The Lebanese can argue that with 150,000 deaths in their 15-year civil war, it would be manifestly unfair to confer special status on foreign victims of the conflict. The attack on the embassy was clearly political - the reason for the amnesty - since the Americans had at the time allied themselves with the Israeli-installed Phalangist government of Amin Gemayel. The Beirut court also gave an amnesty for the 1986 murder of a French military attache in front of his embassy, without provoking any outcry from Paris.

But Ryan Crocker, the US ambassador to Beirut, apparently had no doubts about the affair. How could the US encourage travel to Lebanon and investment in the country, he asked, when those who bombed the US embassy there were 'allowed to go loose'? Mr Crocker has every reason for strong feelings. In 1983, he was a political officer in the embassy and, along with his wife, was among the survivors of the bombing.

But things are not quite that simple. Under the 1985 ban, airline offices in the US are forbidden to sell tickets to Beirut. MEA had got round this problem by booking passengers to Beirut while issuing them with tickets to Damascus. The US authorities had gone along with this gentle deception, knowing that most leading European airlines, and at least one big US carrier, have flouted US law in identical fashion.

Last year, for example, Air France's Washington office booked me a seat to Beirut, but issued me with a ticket to Damascus. If the Americans want to enforce the ban, why don't they investigate Air France as well?

Lebanese authorities suspect they know. For months they have been pleading with Washington to lift the ban on US citizens using American passports to travel to Lebanon. But the Americans have only just renewed the prohibition, on the grounds that foreigners are still at risk when the pro-Iranian Hizbollah remains under arms. The militia does indeed still carry weapons, but uses them now only against Israel's occupation troops in southern Lebanon.

Israel has frequently appealed to the US to use its influence to disarm the Hizbollah, a step that would reduce Israeli casualties in Lebanon and make Israel's occupation easier.

This, the Lebanese believe, is what lies behind the latest attempt to damage MEA, which has survived the country's civil war only to find its meagre income cut by the Americans at the very moment when Lebanon is desperately appealing for reconstruction funds. In Lebanese eyes, MEA is being attacked in order to help Israel.

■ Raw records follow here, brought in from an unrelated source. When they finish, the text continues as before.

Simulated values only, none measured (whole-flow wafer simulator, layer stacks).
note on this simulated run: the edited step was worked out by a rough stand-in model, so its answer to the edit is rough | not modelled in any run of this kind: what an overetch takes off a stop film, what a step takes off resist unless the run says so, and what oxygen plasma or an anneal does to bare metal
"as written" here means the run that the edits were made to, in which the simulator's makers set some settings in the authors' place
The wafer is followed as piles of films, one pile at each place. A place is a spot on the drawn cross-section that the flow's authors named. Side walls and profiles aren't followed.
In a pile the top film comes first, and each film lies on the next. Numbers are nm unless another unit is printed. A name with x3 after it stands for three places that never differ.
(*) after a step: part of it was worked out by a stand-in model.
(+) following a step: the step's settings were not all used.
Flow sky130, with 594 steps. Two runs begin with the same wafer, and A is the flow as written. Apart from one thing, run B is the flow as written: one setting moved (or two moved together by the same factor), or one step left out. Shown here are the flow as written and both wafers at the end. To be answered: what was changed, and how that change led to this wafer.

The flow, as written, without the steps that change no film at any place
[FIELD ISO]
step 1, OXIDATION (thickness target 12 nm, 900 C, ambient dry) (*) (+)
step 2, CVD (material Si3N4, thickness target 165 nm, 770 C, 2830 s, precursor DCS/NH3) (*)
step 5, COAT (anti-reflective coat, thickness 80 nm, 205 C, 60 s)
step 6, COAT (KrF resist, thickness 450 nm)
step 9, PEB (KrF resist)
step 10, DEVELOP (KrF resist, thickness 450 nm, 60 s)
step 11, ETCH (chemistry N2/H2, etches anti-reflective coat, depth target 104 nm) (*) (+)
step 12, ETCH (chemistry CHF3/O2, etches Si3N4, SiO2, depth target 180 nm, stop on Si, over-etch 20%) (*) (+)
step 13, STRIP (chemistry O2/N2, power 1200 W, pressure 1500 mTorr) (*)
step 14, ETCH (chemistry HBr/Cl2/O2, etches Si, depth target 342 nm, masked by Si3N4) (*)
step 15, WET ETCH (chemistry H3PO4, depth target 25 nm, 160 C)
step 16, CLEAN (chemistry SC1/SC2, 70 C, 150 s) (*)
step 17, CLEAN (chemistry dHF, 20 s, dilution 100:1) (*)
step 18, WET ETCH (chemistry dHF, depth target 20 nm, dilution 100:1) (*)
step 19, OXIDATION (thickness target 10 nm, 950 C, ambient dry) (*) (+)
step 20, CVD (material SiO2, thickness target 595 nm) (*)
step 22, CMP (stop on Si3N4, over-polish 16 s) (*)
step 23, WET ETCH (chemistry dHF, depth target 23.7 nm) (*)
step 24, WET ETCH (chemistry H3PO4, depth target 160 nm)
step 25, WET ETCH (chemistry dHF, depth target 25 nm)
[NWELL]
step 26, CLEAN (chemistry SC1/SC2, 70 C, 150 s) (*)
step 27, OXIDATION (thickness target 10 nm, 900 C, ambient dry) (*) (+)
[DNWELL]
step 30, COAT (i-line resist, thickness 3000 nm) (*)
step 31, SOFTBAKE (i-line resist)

True, the US believes the Hizbollah were involved in the 1983 embassy bombing. The US certainly raised no objections when the same military court gave an amnesty for the attempted bombing of the Hizbollah's spiritual leader, Mohamed Fadlallah, in 1985, in which 86 Lebanese civilians were killed. But it would have been surprising if the US had complained. For, after the American journalist Bob Woodward's disclosures in his 1987 book, Veil, that bomb is now widely regarded in Washington, as well as in Beirut, to have been the work of the CIA.